A true masterpiece of deep-listening free-improvisation.
Johan Arrias / Angharad Davies / Lisa Ullén - Crystalline (ausculto fonogram, 2020) ***½
Ullén with fellow-Swedish clarinet and alto sax player Johan Arrias
    explored their options as a duo before deciding to invite Welsh violinist
    Angharad Davies in February 2014 to work as trio towards a concert at London’s Cafe OTO. The trio reconvened again in February 2017 for a
    residency and concert at The Gerlesborg School of Fine Art on the Swedish
    west coast, and again in September 2018 to record their debut album for
    Arrias label at the Atlantis studio in Stockholm. In the meantime Ullén and
    Angharad Davies have kept working together and released soon after the recording
    of Crystalline a duo album, 14.10.18 (OTOroku,2019)

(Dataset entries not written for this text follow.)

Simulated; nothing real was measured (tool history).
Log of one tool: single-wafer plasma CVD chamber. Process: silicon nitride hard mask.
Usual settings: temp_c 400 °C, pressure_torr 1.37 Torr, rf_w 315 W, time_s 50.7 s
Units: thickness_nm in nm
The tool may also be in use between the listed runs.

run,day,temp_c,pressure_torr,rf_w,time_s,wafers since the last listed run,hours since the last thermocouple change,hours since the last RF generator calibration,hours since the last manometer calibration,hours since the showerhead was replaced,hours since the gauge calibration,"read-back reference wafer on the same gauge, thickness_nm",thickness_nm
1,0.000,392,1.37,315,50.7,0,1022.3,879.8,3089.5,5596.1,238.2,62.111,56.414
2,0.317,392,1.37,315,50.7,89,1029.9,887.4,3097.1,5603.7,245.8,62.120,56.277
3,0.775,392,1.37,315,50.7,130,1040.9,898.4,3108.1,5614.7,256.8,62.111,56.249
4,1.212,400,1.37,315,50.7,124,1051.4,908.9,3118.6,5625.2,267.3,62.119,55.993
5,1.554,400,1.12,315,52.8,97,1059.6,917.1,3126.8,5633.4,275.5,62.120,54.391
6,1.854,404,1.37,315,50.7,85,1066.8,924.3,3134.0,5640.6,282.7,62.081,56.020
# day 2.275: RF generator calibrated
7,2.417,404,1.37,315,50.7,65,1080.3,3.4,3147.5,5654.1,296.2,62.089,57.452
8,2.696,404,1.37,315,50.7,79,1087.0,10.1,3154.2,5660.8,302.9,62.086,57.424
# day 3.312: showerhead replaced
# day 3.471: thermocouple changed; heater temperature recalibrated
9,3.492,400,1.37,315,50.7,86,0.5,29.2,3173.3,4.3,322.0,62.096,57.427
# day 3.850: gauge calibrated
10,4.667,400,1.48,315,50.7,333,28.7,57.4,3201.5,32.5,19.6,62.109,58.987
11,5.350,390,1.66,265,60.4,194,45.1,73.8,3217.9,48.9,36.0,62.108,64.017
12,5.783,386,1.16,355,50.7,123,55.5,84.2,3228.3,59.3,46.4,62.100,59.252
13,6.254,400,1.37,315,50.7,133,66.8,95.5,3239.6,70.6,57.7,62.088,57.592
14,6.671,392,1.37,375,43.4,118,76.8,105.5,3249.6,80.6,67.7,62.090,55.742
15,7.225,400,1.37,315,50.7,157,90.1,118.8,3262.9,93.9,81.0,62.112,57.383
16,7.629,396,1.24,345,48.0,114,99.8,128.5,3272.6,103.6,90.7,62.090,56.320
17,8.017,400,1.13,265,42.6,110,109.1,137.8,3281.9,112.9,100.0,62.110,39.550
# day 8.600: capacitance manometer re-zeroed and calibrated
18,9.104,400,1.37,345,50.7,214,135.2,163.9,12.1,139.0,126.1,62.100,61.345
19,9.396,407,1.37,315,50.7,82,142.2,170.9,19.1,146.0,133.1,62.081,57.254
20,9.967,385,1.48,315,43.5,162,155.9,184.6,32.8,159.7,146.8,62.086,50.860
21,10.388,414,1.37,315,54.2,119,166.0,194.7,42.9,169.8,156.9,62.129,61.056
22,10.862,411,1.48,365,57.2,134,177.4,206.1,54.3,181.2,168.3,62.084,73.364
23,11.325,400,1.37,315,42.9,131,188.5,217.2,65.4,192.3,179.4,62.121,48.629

All three musicians contributed compositions to Crystalline and all employ
    distinct preparations to their respective instruments. Ullén's
    “Undercurrent” sets the chamber, restrained atmosphere of this album, where
    the sparse and resonating, percussive touches of Ullén's piano blend gently
    into the ethereal breaths of Arrias’ clarinet and through the light,
    overtones of Davies and all flow together in a delicate and transparent
    stream. Davies’s “Rydal Mount'' suggests an abstract drone, sketched by her
    careful bowing and plucking of the violin strings. Arrias’ two-parts of
    “Rituals” offers a more physical and tensed interplay where his extended
    breathing techniques create lyrical, darker undercurrents. The improvised
    “Etude” deepens the close sonic experiment of this trio and the last “Coda
    '' offers playful, emotional comfort.
 







 
 
 
 
 
 
 

1 comments:
I would love to buy a physical copy of Hydrozoa or other work by Lisa Ullén but it is not easy to find.